In 1960s South Carolina, young Lily (Fanning) is traumatised by her role in the death of her mother at the hands of her brutal father T Ray (Bettany) several years earlier.
The only humanity in her life now comes from the black servant girl Rosaleen (Hudson) who lives with her and T Ray.
When Rosaleen gets beaten up by the local racists when she goes to exercise her newfound right to register to vote, she and Lily run away from home and end up being taken in by the Boatright sisters, at their honey farm.
The household is run by the maternal eldest sister August (Queen Latifah), who becomes a mother-figure to both of them.
Rounding off their new extended family are the cantankerous June (Keys) and simple, depressive May (Okonedo).
For the first time, Lily experiences what it’s like to be in the comfort of a true family and Rosaleen feels wanted, until T Ray traces them and they’re all forced to confront their expectations for the future.

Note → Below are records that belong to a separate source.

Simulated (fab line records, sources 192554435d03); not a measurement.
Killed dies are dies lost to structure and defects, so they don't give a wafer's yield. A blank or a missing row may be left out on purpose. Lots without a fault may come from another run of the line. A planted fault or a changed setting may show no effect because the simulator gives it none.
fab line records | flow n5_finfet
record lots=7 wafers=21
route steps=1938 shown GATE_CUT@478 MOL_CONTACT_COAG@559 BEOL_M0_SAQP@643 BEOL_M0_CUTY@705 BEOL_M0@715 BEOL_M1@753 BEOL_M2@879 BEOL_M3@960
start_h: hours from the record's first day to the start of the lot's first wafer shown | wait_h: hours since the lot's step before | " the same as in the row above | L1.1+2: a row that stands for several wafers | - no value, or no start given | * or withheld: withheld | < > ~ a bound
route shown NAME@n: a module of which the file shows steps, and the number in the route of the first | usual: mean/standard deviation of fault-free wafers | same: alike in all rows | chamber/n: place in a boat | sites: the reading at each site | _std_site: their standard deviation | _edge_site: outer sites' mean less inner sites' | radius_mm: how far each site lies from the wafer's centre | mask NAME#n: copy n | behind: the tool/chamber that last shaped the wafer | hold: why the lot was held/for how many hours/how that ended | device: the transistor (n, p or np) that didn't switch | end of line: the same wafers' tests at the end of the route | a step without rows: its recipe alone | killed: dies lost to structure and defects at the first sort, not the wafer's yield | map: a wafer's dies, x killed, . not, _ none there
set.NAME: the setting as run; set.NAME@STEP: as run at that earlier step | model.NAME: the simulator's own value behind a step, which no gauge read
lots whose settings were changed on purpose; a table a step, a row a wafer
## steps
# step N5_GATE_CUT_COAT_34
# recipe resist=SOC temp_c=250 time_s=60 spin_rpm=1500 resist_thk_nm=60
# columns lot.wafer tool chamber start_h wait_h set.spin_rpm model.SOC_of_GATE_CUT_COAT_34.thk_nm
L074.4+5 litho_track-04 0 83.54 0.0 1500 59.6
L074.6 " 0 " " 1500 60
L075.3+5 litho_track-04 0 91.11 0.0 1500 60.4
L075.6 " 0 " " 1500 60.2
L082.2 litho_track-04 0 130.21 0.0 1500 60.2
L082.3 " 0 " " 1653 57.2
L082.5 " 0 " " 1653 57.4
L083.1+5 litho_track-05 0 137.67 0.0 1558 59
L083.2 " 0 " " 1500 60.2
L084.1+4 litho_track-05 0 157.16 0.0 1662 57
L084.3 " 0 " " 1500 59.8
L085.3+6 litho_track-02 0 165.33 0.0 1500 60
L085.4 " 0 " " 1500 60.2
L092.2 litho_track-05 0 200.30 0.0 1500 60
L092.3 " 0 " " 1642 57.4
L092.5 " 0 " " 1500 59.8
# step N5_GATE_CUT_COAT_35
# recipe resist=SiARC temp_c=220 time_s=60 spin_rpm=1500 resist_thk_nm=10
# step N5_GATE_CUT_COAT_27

On one level, this is a coming of age film that’s as sweet as the honey produced by the bees of the title.
On another, it’s a worthy critique of the racism in America’s southern states, even after the apparent success of the black civil rights movement.
But both of these themes have been done many times before – often in the same film.
There’s little original here, from the violent father who ignores (rather than abuses) his needy daughter to the difficulty the red necks have in accepting the societal change forced on them.
Dakota Fanning is the centre of the film, appearing in almost every scene, and serving as a strong core around which the story is built. She’s clearly talented, but doesn’t really have much to do with her magnetic screen persona in this film.
The three Boatright sisters are so different and such stereotypes that they surely represent different areas of society, rather than any serious attempt to represent a real family.
Bettany turns in a performance like we’ve rarely seen from him – a selfish, angry American, who doesn’t really know why life has treated him so badly, but takes it out on everyone around him anyway.
The film is harmless enough, but it really has little bite to its social commentary, not least because there’s nothing in it we’ve neither seen nor heard before.